Indoor dining in the wintertime is going to be a disaster. There is no national strategy for how to best help restaurants. They’re very likely going to revert to almost all delivery once again. We could easily come out on the other side of this with hundreds of local establishments out of business as the economics of a Doordash do not make sense for a restaurant unless it’s supplemental income on top of your dine-in revenue. We’ll all eventually subsist on a steady rotation of Chili's, McDonald’s, and ghost kitchens. The death of local restaurants will simply be collateral damage as Doordash moves on to its vision of creating a “local logistics” platform, partnering with more national chains like CVS. More industries move to a 'gig economy' model, turning the nature of work into some Black Mirror-ian gamified fight for scraps, exacerbating every element of income inequality.

I seriously had not planned on writing about Doordash again because, hey, the sequel is never as good. But going down the Sarbanes-Oxley Section 404 exemption rabbit hole made me want to write this entire newsletter. A hidden loophole, meant for small businesses, co-opted by multibillion-dollar tech companies to avoid accountability, just because they can. It’s so niche, it almost feels meaningless, but that’s the point. We’ve all just been letting these things go. Props to Doordash. They’re certainly capitalizing on it.

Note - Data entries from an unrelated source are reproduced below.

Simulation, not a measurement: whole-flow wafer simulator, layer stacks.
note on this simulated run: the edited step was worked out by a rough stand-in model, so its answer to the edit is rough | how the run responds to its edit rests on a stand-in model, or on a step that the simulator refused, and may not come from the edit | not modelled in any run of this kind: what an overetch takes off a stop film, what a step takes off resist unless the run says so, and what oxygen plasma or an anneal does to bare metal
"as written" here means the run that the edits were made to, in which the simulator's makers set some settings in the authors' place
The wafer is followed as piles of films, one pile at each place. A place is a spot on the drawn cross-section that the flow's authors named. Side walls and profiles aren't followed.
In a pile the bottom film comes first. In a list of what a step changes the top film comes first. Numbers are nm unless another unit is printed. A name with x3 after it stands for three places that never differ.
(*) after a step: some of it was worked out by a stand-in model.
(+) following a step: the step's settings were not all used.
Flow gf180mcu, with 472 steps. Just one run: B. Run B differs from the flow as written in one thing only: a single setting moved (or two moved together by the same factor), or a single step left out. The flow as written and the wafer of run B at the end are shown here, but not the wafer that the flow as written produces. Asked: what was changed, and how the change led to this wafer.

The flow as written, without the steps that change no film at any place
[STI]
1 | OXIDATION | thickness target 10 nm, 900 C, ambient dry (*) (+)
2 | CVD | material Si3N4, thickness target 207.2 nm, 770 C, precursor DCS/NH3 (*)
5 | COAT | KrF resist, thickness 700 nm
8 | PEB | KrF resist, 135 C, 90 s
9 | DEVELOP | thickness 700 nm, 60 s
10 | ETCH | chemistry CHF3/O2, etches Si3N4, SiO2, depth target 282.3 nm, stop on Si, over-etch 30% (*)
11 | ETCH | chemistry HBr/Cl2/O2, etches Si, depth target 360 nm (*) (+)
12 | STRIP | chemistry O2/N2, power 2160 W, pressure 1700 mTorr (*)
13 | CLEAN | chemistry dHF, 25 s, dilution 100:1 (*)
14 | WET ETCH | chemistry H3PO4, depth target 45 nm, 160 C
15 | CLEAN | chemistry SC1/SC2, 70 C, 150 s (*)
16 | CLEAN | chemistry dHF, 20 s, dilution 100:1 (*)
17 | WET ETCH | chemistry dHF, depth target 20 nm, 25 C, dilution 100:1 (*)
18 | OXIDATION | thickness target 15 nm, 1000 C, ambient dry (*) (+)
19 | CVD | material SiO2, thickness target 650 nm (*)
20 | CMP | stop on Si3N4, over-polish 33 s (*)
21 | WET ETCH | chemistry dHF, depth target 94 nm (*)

Note 1: The “$6,000 gold shower curtain” was a famous symbol of excess of Dennis Kozlowski, the disgraced CEO of Tyco. I found out the curtain now resides at the museum of the Association for Certified Fraud examiners. I wonder what artifacts from our current business cycle end up making it in.

Note 2: Doordash filed $1.9 billion in revenue for 2020, yet supposedly is no longer an emerging growth company if they have total annual revenue of $1.07 billion 🤷🏽‍♂️.

Note 3: As a sign of how quickly times and narratives can change, the headline of the WSJ interview where I pulled the Travis quote. It was only 7 years ago that Uber was the trustbuster:

Note 4: I’m actually a bit hopeful about where things are going. I share a lot of the sentiment in this recent Matt Stoller post where we are moving in the right direction to begin reshaping the economy in a better way. Get your shit together Biden administration.